Hellmann’s keeps on trucking with its food waste reduction message

Who: Unilever Canada (Hellmann’s Mayonnaise brand) with Ogilvy Canada for creative, Edelman for PR, and the Ontario city of Peterborough as its media partner.

What: A new out-of-home advertising program that puts messaging around food waste on five of the city’s garbage trucks, continuing Hellmann’s efforts around food waste reduction.

When & Where: Launched to coincide with the 20th anniversary of Waste Reduction Week, the branded garbage trucks will be rolling through Peterborough for the next three months. There’s also a hope that the program could be extended to other municipalities, said Gina Kiroff, category marketing director, foods and refreshments (tea) and wellbeing, withUnilever. The branded trucks are part of a pre-launch campaign for a new Hellmann’s branded app called “Fridge Night” aimed at tackling food waste in the home (see more below).

Why: Hellmann’s efforts around food waste have been central to its marketing for a while: It turned food destined for landfill into free food that fed a crowd at a Toronto F.C. game, and created a dedicated Hellmann’s Island in the Nintendo game Animal Crossing that invited people to donate their spoiled turnips (a core part of the game’s play), which were then turned into 25,000 actual meals from Second Harvest

“We’ve been doing purposeful work on Hellmann’s for over a decade, but not until the stadium work did we make a consistent, concentrated effort around food waste specifically,” said Kiroff. “We really gravitated to the reduction of food waste as our passionate cause. It’s at the core of who we are as a brand.”

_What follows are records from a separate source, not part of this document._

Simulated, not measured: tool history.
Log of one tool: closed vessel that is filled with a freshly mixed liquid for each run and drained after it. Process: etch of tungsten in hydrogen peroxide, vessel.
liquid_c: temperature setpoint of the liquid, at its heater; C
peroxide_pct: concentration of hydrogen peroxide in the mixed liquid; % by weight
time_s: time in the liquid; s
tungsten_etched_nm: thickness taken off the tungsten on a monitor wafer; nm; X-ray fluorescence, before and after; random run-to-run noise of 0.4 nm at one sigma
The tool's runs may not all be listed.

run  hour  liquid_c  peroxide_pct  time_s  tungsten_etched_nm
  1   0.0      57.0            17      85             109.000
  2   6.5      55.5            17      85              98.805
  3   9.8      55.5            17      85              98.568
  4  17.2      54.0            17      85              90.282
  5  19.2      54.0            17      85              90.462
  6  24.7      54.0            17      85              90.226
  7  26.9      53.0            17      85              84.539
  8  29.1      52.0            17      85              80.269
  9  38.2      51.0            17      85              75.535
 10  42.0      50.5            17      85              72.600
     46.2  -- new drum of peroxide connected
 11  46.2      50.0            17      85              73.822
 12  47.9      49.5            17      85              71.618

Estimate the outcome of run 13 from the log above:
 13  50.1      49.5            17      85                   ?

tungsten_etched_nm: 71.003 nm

Kiroff previously worked with Unilever’s Dove brand and saw how its efforts around self-esteem transformed it from a minor factor in purchase decisions to a leading driver—not just for the brand itself, but for the personal care category as a whole.

She sees the company’s efforts around food waste taking on similar importance. “Does Hellmann’s own it? Not right now,” she said. “Are we the ones investing heavily to bring it to the surface and have the category rally around it? I would say yes. It’s always good to have lofty aspirations.”

How: For the next three months, five of Peterborough’s fleet of garbage trucks will feature Hellmann’s branding, accompanied by the message “This is Canada’s most popular food truck. Unfortunately. 58% of food produced in Canada gets thrown out.” The idea came from Hellmann’s brand manager Ben Graham, who was looking out of his window during garbage pick-up day and started thinking about the practicality of using garbage trucks to deliver a message about food waste.

The Fridge Night app: An estimated 58% of the food produced in Canada—about 35.5 million tonnes—is wasted each year, and households are the primary culprit. That waste carries not only a significant economic cost ($49 billion) but an environmental cost, with food waste accounting for about 56.6 million tonnes of carbon dioxide-equivalent emissions each year.

A study conducted by Hellmann’s and BEWorks earlier this year found that Canadian households saw a significant reduction in food waste by committing to just one “use-up day” per week in which they prepared a meal using ingredients already in their pantry or refrigerator.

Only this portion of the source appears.